Foreigners

Olympic Flame Out

China learns the price of a few weeks of global attention.

Protestors along the torch relay route in London

In London, a man with a fire extinguisher hurled himself at a torchbearer using what a friend gleefully describes as a “rugby tackle.” In Paris, the torch’s omnipresent security guards—members of the Sacred Flame Protection Unit of the Chinese People’s Armed Police, the same paramilitaries who put down riots in Tibet—had to extinguish the flame themselves to prevent protesters from doing so first. In San Francisco, the torch disappeared, reappeared, changed routes, and then vanished altogether. City officials explained that they had moved their “farewell to the torch” ceremony to a “private” location in order to avoid demonstrations.        

In other words, the ceremony was canceled. Score one for the protesters! And welcome to the latest Olympic sport: “put out the torch”—a game being followed, at least in my part of the world, with enormous enthusiasm. Over dinner in Warsaw, Poland, visitors from London brag about “their” protesters. Over breakfast in Berlin, Germans can read accounts of the ceremony’s modern origins: It seems Leni Riefenstahl, Hitler’s filmmaker, invented the torch relay for the 1936 Berlin Olympics and then deployed it with “terrifying mastery,” according to Die Welt, in her film Olympia.

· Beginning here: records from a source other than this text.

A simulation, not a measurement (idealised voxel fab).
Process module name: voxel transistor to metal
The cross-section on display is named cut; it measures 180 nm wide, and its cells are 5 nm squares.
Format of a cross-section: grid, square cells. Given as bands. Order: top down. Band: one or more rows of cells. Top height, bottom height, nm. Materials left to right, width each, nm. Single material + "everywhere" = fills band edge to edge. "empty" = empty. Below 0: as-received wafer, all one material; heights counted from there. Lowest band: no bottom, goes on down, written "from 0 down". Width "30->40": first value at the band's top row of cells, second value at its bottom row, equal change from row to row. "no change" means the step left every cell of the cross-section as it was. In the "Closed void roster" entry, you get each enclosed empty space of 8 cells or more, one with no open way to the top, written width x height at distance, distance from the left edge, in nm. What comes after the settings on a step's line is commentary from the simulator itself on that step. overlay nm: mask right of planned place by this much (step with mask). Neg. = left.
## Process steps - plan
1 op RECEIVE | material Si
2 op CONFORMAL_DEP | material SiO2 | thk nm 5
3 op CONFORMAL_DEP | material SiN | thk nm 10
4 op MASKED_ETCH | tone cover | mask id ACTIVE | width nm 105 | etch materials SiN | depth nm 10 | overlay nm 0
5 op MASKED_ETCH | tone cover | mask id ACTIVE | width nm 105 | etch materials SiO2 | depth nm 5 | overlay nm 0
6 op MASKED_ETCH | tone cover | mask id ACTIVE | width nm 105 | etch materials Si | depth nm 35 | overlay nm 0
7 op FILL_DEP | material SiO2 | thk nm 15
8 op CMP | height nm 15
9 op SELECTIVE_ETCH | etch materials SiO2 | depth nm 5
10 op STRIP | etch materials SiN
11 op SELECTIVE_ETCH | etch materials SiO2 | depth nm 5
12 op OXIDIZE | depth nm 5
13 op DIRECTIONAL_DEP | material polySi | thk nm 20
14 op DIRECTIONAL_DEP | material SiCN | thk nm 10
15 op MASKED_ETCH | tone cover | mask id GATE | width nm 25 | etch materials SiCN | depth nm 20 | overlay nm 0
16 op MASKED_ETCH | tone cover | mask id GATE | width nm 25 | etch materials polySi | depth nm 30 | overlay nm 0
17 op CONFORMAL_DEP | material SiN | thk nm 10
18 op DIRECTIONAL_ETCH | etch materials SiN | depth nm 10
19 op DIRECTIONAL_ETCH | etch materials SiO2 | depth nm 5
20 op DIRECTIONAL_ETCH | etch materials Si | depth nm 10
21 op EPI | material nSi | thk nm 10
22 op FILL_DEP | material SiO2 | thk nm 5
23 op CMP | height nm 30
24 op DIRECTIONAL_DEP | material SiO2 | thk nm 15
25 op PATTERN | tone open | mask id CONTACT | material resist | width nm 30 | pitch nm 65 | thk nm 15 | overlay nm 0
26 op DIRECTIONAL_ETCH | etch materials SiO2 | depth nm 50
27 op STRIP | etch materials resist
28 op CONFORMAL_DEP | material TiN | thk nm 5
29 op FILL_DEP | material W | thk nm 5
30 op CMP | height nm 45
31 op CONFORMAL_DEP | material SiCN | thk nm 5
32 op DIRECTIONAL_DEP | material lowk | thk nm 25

What a disappointment this must all be for the China Daily, the English-language organ of the Chinese Communist Party, which last month bragged that the 2008 torch relay “will traverse the longest distance, cover the greatest area and include the largest number of people” since this ancient Greek custom was invented by the Nazis in 1936. After the chaos in Paris, the same newspaper was reduced to spluttering at the French press, the French people, and French culture itself: “Pride and prejudice,” the newspaper intoned, have “cast a shadow on this ancient civilization.”

How utterly predictable. Even without the recent riots in Tibet, anything as ludicrous as a 130-day, 85,000-mile torch relay was going to attract a healthy dose of negative attention. Why does the thing have to go to so many cities, after all? Why does it need to go through Tibet? Why is it surrounded by track-suited thugs? Why does it travel in a customized jumbo jet? Wasn’t this supposed to be a relay? And what is the symbolic significance of a battery-operated chemical flame, anyway? What does it have to do with athletes or world peace? Any ceremony of such profound inauthenticity—the Chinese are calling it the “journey of harmony”—deserves to be disharmoniously disrupted as often as possible.

It’s true that the Greeks put on a parallel extravaganza four years ago. Previously, it had traveled only between Athens and the Olympic city or within the Olympic country. But the Greeks are a small nation with only local enemies. China is a totalitarian empire with many enemies and should know better than to stage a deliberately provocative, easily disrupted event like this one.

But clearly the Chinese did not know better. Their confused, unprepared official reaction has wavered between outright dishonesty—”all Torch Relay cities have given strong support for the event”—and incoherent anger. Chinese bloggers apparently favor the latter. One posted a photograph of an anti-torch protester, along with the words, “Remember him … he’ll die a terrible death.”

In fact, for all of their wealth and sophistication, China’s leaders still have an extremely crude understanding of global media—you can’t force the world’s press to celebrate “harmony,” for goodness’ sake—and of global politics. Despite his earlier enthusiasm, British Prime Minister Gordon Brown has now announced he won’t attend the opening ceremonies in Beijing: The photographs of Chinese paramilitaries pouring out of his Downing Street residence have made it politically impossible.

Inevitably, “wiser heads” and old China hands will now call upon the world’s press and the world’s politicians to calm down, avoid boycotts, and leave the torch alone so the games can go on and China’s nationalist passion can cool down. Right this very minute, I’m sure someone is whispering in George Bush’s ear, urging him not to skip the Olympics, not to offend the Chinese, not to follow Brown’s example.

I hope he doesn’t listen. Americans, Brits, Russians, and indeed the citizens of many large nations are forced to think all of the time about how their actions are perceived abroad. Why shouldn’t the Chinese do so, too? They wanted to use the Olympics to trumpet their success, but there is a price to be paid for those few weeks at the center of global attention. Of course, no one believes that “Free Tibet” signs on the Golden Gate Bridge will truly liberate Tibet, and the absence of the U.S. president from some horrifically overchoreographed ceremony in Beijing won’t bring democracy to the Middle Kingdom. But it will show some of the Chinese people what some of the world thinks of their repressive system—and quite right, too.